Friday, October 02, 2009
Proving that open source can be beautiful
It is out. We have Funambol V8 on our demo site, myFUNAMBOL. It is for everyone to play with, look at and experience (yes, it is free, and unlimited for our community members).Why am I excited? Because I am a usability guy, and I love things that are both usable and look good. I am an admirer of Apple, because of it. And I feel I can say this (ok, I am biased, I know): our portal looks better than anything Apple has out in the market.

There is one thing that people say about open source: it works, it works, but it is ugly. Think about it: few products out there are open source and actually look great (there are some exceptions, although I think Firefox is uglier than Chrome or even IE8). Open source products just work great. They are super-well tested. They function well, they are designed by engineers for engineers... Usually, they are ugly.
It was about time to turn this around. We are a company with Italian roots after all. If made-in-Italy can't build beautiful things, who can?
Here you have it. Funambol V8 is made-in-Italy software, works great because it is open source and tested by millions, can be tailor-made, and it looks fashionable.
Living proof that open source can be beautiful. It does not have to be ugly.
Posted by Fabrizio at 10:36

4 Comments:
Iosè said...
Congratulation on this product release! Great softwares have to be "useful", "usable" yet "beautiful". Italian sense of beauty helps you a lot there. I wonder if it was developed inside a Ferrari but maybe you just make your sw designers eat spaghetti allo scoglio. It should be funny discovering it is designed in US and branded as italian..whatever I like it too much! ;-)
Comment Posted at 03:52
byla said...
Hi there
Congrats for launching the product..
And even though I am a big fan of your blog, a bit less-of-a-fan of your open source syncml solution, I have some reservations about statements of great usability and design of your newest app.
saying you guys polished the usability and design is just a little bit over-glorifying the reality. The design honestly looks like an apple rip off done by, yes, outsource community. With icons, colour palette and buttons. It has open source design feel written all over it.

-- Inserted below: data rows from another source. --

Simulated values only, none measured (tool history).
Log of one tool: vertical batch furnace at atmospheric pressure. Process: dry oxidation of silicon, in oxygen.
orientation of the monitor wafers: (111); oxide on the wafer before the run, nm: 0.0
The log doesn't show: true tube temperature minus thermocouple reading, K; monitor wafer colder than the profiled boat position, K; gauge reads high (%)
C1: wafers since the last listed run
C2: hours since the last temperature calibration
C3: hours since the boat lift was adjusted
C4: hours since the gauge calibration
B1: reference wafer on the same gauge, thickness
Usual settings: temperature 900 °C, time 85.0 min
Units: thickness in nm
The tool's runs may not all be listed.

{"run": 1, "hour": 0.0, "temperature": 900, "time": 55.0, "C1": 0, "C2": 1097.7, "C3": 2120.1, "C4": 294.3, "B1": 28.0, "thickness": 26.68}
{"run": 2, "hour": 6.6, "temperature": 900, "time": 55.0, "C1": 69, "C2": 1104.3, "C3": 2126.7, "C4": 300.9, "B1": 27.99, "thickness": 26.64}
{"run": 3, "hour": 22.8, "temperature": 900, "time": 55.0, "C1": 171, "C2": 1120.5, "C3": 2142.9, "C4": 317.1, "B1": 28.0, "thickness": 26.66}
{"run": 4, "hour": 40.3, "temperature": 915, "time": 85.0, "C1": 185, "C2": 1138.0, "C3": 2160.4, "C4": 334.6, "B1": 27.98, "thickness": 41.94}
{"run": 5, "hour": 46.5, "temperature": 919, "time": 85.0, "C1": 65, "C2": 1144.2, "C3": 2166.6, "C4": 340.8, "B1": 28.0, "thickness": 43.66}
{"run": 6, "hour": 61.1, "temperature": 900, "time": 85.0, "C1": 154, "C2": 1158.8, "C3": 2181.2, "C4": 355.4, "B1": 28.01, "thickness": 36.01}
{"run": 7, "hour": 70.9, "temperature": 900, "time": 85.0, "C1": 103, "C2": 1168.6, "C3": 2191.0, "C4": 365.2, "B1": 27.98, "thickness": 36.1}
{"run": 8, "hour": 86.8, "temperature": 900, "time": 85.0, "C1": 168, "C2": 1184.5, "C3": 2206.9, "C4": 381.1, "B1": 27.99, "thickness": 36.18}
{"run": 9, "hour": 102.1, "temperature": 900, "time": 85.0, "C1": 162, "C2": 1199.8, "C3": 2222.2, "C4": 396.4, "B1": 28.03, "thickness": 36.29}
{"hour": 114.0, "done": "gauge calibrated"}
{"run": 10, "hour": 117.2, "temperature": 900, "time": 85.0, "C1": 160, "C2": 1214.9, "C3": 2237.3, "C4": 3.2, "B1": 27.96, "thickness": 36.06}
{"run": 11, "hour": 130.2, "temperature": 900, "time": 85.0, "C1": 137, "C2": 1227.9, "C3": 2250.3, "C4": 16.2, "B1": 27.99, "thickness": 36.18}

The whole system is not particularly snappy (actually it times out quite often), so the user experience somewhat fails due to that. Overall functionality should be click event specific, but it is not. I can click on edit even though I have nothing selected. And of course, I get no message saying what should I do. Search is exact term only, so that is a bit non - usable.
Clicking on mail icon if I do not have mail hooked up, does nothing in most cases, in some it throws you to your home tab.
Downloading client to my phone was the next fail in experience. I tried a few times, and all I get: rejected by the host.
Email sync is a another ?. Given the fact most of your users will be first time users (I guess), it would be very nice to explain to them, why do you need all the info you are asking for. And on my side, after providing different-from-registration mail, the system hanged without any warning.
So, after a failed phone sync, failed mail sync without any proper explanations, all I am left out with is calendar. And it is pretty nice, I admit, just the design continuously reminds me of a linux_operator-desperate-to-use-photoshop-but-he-is-stuck-with-gimp wanna be designer looking for clues on apple design themes. As a result - it looks like a failed copy.
So even though I deeply respect all the stuff you guys do, I cannot stands still on claims stating that this particular product is polished from a user perspective and design. This is exaggeration the italian way. It has a long way to reach de-facto high usability and design standards that you are mentioning and talking about on your blog.
Comment Posted at 06:39
Fabrizio said...
Hi Byla,
thanks for your long post.
At least, thanks for saying it is an improvement :-) I know, we can do better, we will do better. It is nice to always have higher goals.
The lack of snappiness might have compromised a bit your judgment. That is due to HW resources, which we are working on, rather than the interface.
But I take your criticism positively. We'll get there, one day.
fabrizio
Comment Posted at 07:30
Love the new portal and the product as a whole. It's too bad there's such a large gap between the community version and the carrier edition. I know there are lots of service providers who would love to offer a commercial version of the product, but on a much smaller scale than your carrier edition.